The two top executives quit to take responsibility for the "systemic breakdown" in the company's culture of integrity, though they were not involved in the activities that led to fraud, Alibaba said Monday in a statement filed with the Hong Kong Stock Exchange.
Jonathan Lu, who heads the Taobao.com affiliate, has been named Wei's replacement.
An internal probe found that 1,219 of the company's member suppliers who signed up in 2009 and 1,107 suppliers who signed up in 2010 engaged in fraud against online buyers.
These suppliers account for approximately 1.1 percent and 0.8 percent of the total number of the company's "gold suppliers" as of end-2009 and end-2010, respectively, Alibaba said.

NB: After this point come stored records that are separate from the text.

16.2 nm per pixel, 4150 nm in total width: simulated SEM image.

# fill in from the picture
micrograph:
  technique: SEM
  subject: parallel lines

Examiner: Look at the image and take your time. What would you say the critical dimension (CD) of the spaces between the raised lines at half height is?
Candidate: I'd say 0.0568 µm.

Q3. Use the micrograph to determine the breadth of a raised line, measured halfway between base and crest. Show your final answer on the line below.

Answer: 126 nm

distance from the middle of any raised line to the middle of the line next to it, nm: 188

The probe found that "the vast majority of these storefronts were set up to intentionally defraud global buyers", the e-commerce operator said.
The methods of the fraudsters suggest that they have engineered an organized and systemic attack on the integrity of the Alibaba.com platform for illegal gains. The fraudulent storefronts generally offered high-demand consumer electronics at very attractive prices, a low minimum order quantity and less reliable payment transfer methods. The average value per claim by buyers against fraudulent suppliers was less than $1,200, Alibaba said.
The company has terminated all of the storefronts of these fraudulent suppliers and will take actions against any other suppliers who exhibit a high risk of fraud based on its fraud detection model, Alibaba said.
The investigation also found that about 100 sales people, out of a field sales force of about 5,000, as well as a number of supervisors and sales managers, are directly responsible for either intentionally or negligently allowing the fraudsters to evade the company's authentication and verification measures and systematically establish fraudulent storefronts on its international marketplace.
Alibaba said "the pursuit of short-term financial gain at all cost had tainted parts of our sales organization, risking serious damage to our company's core values".
The frauds, noticed by senior management from late 2009, have not had a "material financial impact" on the company during the period involved, Alibaba said.
But, analysts believe the findings could be a blow to Alibaba.com, whose site is used by companies from Wal-Mart Stores Inc to Procter & Gamble Co to find Chinese exporters.
"This is not good news" for Alibaba.com's stock, said Muzhi Li, who rates the shares "buy" at Mizuho Securities Co in Hong Kong. In the long term, the company will likely benefit from Lu's leadership as the executive is experienced in e-commerce, Li said.
Alibaba.com shares slumped 3.5 percent to close at HK$16.68 in Hong Kong Monday before the announcement was made. The stock underperformed those of Chinese Internet rivals including Tencent Holdings Ltd and Baidu Inc last year.